For much of the past year, CJ Vaughn has been in North Dakota trying to make a living — something he couldn’t do in or around Kalispell after graduating from Flathead High School.

“I needed some money, something to do, and came out here and started working,” said Vaughn, 19.

He’s not the only young man from the Flathead Valley who has headed east to find work.

“A lot of my buddies all just kind of disappeared because there’s no work in Kalispell, and they heard how everyone was making so much money,” he said.

“Every other person, you ask where they’re from and they’re from Kalispell.”

It’s not just a young man’s game, either. Vaughn’s stepfather, Jim Wagar, also has been working in North Dakota as a truck driver.

Vaughn started out working 17 hour days on an oil derrick, a tough way to make a living during any season: People were getting hurt and getting frostbite.

Now he’s working about 80 hours a week as a “hot shot,” driving parts and equipment to various drilling sites. The pay is $4 an hour less to start, but the work is better.

When Vaughn is not working, he lives north of Williston in a winterized camper parked on a lot owned by his boss, who also is from Flathead Valley.

Vaughn said he hopes to make it through another North Dakota winter and what may be his second Christmas away from home.

“I don’t like it here, but I’m really thankful to have work. Back home I had pretty much nothing. There’s a lot of good and a lot of bad,” he said of the situation.

Vaughn intends to work in North Dakota through the winter and come back to go to college next spring.

“If the economy would improve back home with jobs, I’d pretty much pack my bags and head back. The money’s nice [in North Dakota] but you can’t help but get a little home sick,” he said.

His mother, Michelle Vaughn of Kila, said she’s sad to see what young men such as her son are going through in North Dakota to make a living. She’s been out there and doesn’t want to go back, especially with her other children at home and still in school.

“It’s pretty heartbreaking, all these teenage kids trying to carve a living, and they don’t know how to do it and we don’t know either,” she said.

With North Dakota’s oil boom going full speed ahead, living and work conditions are far from ideal.

People are expected to work at least 80 hours a week. A single day off can mean the loss of a job, with a seemingly endless supply of workers standing by or moving out to fill positions.

“They’re heading out there guaranteed they’ll get a job, but what they have to do for it is really the biggest thing,” she said.

The oil-field boom has lured more than young workers: Older men with obligations at home also are being forced to find new ways to make a living, thanks to the ongoing economic downturn.

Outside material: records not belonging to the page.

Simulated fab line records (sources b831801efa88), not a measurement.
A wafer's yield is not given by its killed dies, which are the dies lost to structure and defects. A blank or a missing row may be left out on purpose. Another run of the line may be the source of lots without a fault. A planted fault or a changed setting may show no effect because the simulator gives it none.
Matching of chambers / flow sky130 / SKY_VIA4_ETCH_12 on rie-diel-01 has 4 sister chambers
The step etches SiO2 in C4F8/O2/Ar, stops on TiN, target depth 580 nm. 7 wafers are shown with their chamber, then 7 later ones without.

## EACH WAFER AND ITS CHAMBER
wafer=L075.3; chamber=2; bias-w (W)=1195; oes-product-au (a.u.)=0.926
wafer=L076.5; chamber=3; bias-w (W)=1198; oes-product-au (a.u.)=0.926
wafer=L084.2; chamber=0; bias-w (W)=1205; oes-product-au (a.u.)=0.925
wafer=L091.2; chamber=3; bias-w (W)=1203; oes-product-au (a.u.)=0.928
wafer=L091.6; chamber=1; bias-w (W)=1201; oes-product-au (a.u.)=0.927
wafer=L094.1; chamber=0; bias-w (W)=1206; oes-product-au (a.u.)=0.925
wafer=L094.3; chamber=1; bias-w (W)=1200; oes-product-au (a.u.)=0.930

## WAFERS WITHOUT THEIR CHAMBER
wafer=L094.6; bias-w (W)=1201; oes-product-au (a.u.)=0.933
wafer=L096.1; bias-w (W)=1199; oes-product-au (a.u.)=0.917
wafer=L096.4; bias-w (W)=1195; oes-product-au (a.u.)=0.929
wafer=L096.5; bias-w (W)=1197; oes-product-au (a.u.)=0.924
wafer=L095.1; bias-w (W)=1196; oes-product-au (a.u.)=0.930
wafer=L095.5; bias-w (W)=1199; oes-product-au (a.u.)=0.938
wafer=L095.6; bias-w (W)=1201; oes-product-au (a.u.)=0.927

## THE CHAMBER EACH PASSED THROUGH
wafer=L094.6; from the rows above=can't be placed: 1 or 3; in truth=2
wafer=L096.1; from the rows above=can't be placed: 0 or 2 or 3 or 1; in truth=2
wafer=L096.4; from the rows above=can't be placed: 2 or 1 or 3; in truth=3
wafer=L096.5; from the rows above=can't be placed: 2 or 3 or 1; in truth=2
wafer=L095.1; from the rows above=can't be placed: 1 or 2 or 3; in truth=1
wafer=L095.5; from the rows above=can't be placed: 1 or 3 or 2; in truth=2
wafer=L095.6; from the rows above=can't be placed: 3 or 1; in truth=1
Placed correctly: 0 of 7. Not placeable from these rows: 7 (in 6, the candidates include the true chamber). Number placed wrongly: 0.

Facing a shortage of work around home, Wagar, a third-generation Northwest Montana logger, turned to the North Dakota option.

Having watched the Flathead logging industry and then the construction industry grind to a halt, he and a brother decided to take a couple of trucks over to North Dakota in June.

“It was down so much, and got so slow,” Wagar said. “A guy has to do something. I hate to do it.”

Wagar isn’t the only worker from Montana over in North Dakota, not by any stretch.

“I know probably just as many people over there as I do here, because everyone is over there ... [But] there’s people from all over the world trying to get in on this money,” he said.

Wagar has been hauling stuff to and from Williston, Watford City, Killdeer and Dickinson, N.D.

“I’ve never seen it in my life, as many trucks as there is running around,” he said.

“There was a time in Williston, coming in on U.S. 2, the main intersection was backed up a mile and a half with trucks just waiting to turn. Any sort of truck you can imagine.”

While the money in North Dakota can be good, the costs of living a life on the road — and also maintaining a home back in Kila — all add up.

“If a guy tends to business and can handle the hours, he can come back with a little bit of money,” he said. “Work, come home and eat, sleep and work. But that’s no life, either.”

With hotels, apartments and RV lots reserved for months in advance, Wagar spent his first couple of months in North Dakota sleeping in his truck. Then he was spending $650 a month to park a camper. He looked into getting an apartment, but balked at the cost of $1,800 a month plus utilities.

“It’s just a tough spot over there,” he said.

Mechanics are booked for five to eight weeks in advance and parts stores are few and far between. Both are free to charge as much as they want, so Wagar keeps what he can in his truck in case of a breakdown.

“You got to be something of a self-sufficient mechanic or you’re on your own,” he said.

North Dakota just wasn’t prepared to handle the oil boom and the influx of so many people, he said.

The Walmart in Williston is so busy it’s out of some kinds of food 90 percent of the time.

“They just can’t keep food there,” Wagar said. “They don’t even have time to stock it on the shelves. It’s on pallets in the aisles ... I’ve never seen anything like it with the people and the traffic.”

Wagar plans to work through the winter in North Dakota, take some excavation equipment out next spring, and take stock next summer to see if he wants to keep going there for work.

For now he’s happy to be home for a few days at Christmas time.

Everyone in the family agreed that it’s been a hard way to keep the bills paid and make ends meet.

“We’ve made a lot of personal sacrifices,” Michelle Vaughn said. It’s a sentiment shared by other Flathead Valley families with people working in North Dakota.

“Everybody has a different system, but there really is no good system. You just have to make the sacrifice,” she said.